Are there any conditions where the compiler can optimize away the call to objc_msgSend? Or is it always used for any call between 2 ObjC/Swift methods?
In general, no, as message sends are observable and swizzlable so they they must go through the bare minimum of objc_msgSend just to make sure that they can be called from the cache. The only exception to this that I know is the retain/release methods, which are rarely overridden and called extremely often, so they have code that doesn't go through the message sending machinery unless necessary (in the case of a custom implementation). And of course, pure Swift calls don’t use the Objective-C runtime at all so they can be optimized as usual.
Always wondered about this too, but there doesn't seem to be a way of knowing which implementation your code will end up calling in Objective-C. "Final" would be helpful but there's no "final" in the language.
Speculative inlining driven by heuristics or PGO should always be possible. Same thing is done for virtual functions in C++ (or any indirect call really).
Objective-C's OO model is far more dynamic than you may realize. There're no guarantees even on the object reference type at run time, i.e. that the method you are calling will be applied to an object of a specific type or compatible. ObjC is very permissive in this regard, though it can give warnings in certain cases but they are never 100% precise (from my experience anyway). You could run analysis on the entire end product and still be unsure of what's going to happen at run time.

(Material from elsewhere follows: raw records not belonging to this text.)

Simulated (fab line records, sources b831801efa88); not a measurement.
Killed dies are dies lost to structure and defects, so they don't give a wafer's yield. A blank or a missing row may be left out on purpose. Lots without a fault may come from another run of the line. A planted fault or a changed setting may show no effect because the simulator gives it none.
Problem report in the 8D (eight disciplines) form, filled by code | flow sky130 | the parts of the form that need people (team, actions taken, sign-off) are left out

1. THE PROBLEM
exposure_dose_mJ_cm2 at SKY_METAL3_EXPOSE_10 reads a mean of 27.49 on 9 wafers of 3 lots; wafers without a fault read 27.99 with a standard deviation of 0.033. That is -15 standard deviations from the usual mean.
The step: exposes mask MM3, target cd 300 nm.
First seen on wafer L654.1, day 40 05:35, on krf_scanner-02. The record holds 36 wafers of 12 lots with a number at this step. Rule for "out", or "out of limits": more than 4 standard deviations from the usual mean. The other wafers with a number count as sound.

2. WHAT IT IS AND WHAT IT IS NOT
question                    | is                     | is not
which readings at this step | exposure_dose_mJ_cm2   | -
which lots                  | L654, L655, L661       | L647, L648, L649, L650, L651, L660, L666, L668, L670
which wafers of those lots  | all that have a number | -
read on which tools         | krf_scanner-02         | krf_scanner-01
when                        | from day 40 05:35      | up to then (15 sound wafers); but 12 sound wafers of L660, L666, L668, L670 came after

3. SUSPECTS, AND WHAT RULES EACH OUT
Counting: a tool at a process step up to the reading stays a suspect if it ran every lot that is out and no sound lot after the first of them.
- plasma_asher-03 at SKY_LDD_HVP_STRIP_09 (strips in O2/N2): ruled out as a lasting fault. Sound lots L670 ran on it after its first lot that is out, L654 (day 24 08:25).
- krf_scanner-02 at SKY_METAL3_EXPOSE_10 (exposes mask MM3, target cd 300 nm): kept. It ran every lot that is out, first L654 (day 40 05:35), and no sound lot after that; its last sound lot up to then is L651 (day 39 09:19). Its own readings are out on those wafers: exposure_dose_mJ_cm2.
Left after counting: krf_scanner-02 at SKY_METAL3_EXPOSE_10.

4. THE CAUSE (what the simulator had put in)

This is also true for languages like Self as well which pioneered inline (and polymorphic) caches in the first place. Self did it using JITs, but you "only" need a sufficient hit rate to make up for the check+branch to justify inlining the most likely option(s) at compile time.
The interesting thing is that by inlining, for the inline case you will often gain additional type information. E.g. to take an example from Ruby, since I don't know Objective C very well. In isolation you have no way of telling what type "foo + 1 + 2 + 3" will return, as it depends entirely on "foo". But lets say most call-sites calling the method where this expression is found passes an integer.
If I can guarantee that "foo + 1" is an Integer addition, then I know it will return an Integer, and so I know the same addition method will be used for the next addition (and by extension the next as well), so I can turn the above into the following Ruby-ish pseudo-code instead:
if foo.is_a?(Integer)
# By recursively inlining, I know not just the type of foo, but the type of the full expression.
inlined foo + 1 + 2 + 3
else
foo.send(:+, 1).send(:+, 2).send(:+, 3)
end
Even when you can't safely inline the actual calls, you can often elide checks or resort to more specialized method caching.
Yes, of course with a JIT you can do much better than an AOT compiler, and for dynamic languages is pretty much required to get reasonable performance.
Well, compared to profile guided optimization as mentioned by the other commenter earlier, that's really only the case if the profile of called methods vary greatly between runs.
The polymorphic inline caching from Self for example is guided by collecting simple stats. Tracing does the same. A JIT ensures those stats are always completely up to date, but nothing stops you from saving it and using it for an AOT compiler as well.
But often even that is overkill, as you can often statically deduce a lot about the types a method is likely to get called with by simply looking at the call sites, and most programs have very static call profiles.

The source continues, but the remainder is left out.